Closed MarkWuNLP closed 5 years ago
@MarkWuNLP good question!. I think computing the masked lm loss on negative sample, make sense.
Even if the negative sample(sentence B) is not the next sentence of sentence A, sentence B is still natural language sentence. As far as I know, the objective goal is to make this model can understand the natural language sentence very well. And also next sentence prediction and masked LM is totally different task.
For these reasons, computing lm loss on negative sample can be applied to, as same as the positive sample.
In addition to @codertimo 's reply, it seems reasonable to apply MaskedLM on negative samples since authors provided the masked negative pair example in their paper.
Input = [CLS] the man went to [MASK] store [SEP]
he bought a gallon [MASK] milk [SEP]
Label = IsNext
Input = [CLS] the man [MASK] to the store [SEP]

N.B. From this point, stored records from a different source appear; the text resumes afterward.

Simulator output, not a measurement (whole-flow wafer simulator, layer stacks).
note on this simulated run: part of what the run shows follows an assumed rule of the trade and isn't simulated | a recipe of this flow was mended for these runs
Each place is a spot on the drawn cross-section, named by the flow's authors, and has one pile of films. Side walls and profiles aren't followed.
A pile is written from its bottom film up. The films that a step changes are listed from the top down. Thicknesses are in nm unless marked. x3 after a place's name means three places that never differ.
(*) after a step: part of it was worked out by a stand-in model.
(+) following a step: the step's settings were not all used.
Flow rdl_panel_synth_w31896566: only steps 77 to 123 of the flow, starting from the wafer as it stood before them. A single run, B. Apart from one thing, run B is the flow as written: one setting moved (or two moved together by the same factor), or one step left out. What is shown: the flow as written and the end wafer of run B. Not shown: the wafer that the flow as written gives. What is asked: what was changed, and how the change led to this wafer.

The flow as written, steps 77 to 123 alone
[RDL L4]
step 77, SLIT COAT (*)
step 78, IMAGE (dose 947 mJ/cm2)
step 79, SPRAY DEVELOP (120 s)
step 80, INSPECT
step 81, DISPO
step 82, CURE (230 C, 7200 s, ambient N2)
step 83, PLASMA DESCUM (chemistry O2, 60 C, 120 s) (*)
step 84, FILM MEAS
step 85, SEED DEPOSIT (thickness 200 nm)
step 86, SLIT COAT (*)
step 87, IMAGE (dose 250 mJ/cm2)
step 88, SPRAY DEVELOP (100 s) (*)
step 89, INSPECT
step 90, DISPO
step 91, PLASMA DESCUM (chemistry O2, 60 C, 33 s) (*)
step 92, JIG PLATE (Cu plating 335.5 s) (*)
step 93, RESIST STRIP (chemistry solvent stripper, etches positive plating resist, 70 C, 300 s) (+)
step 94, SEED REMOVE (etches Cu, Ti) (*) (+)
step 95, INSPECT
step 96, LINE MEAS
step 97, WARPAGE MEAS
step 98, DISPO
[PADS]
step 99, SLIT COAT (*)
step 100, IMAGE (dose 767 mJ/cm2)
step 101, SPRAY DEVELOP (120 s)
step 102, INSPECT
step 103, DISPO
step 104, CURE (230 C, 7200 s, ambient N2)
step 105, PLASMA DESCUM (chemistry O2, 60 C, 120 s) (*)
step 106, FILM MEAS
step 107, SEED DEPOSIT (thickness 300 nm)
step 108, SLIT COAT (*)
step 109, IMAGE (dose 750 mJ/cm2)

penguin [MASK] are flight ##less birds [SEP]
Label = NotNext
I see. Thank you for your answer!
Hi, Thank you for your clean code on Bert. I have a question about Mask LM loss after I read your code. Your program computes a mask language model loss on both positive sentence pairs and negative pairs.
Does it make sense to compute Mask LM loss on negative sentence pairs? I am not sure how Google computes this loss.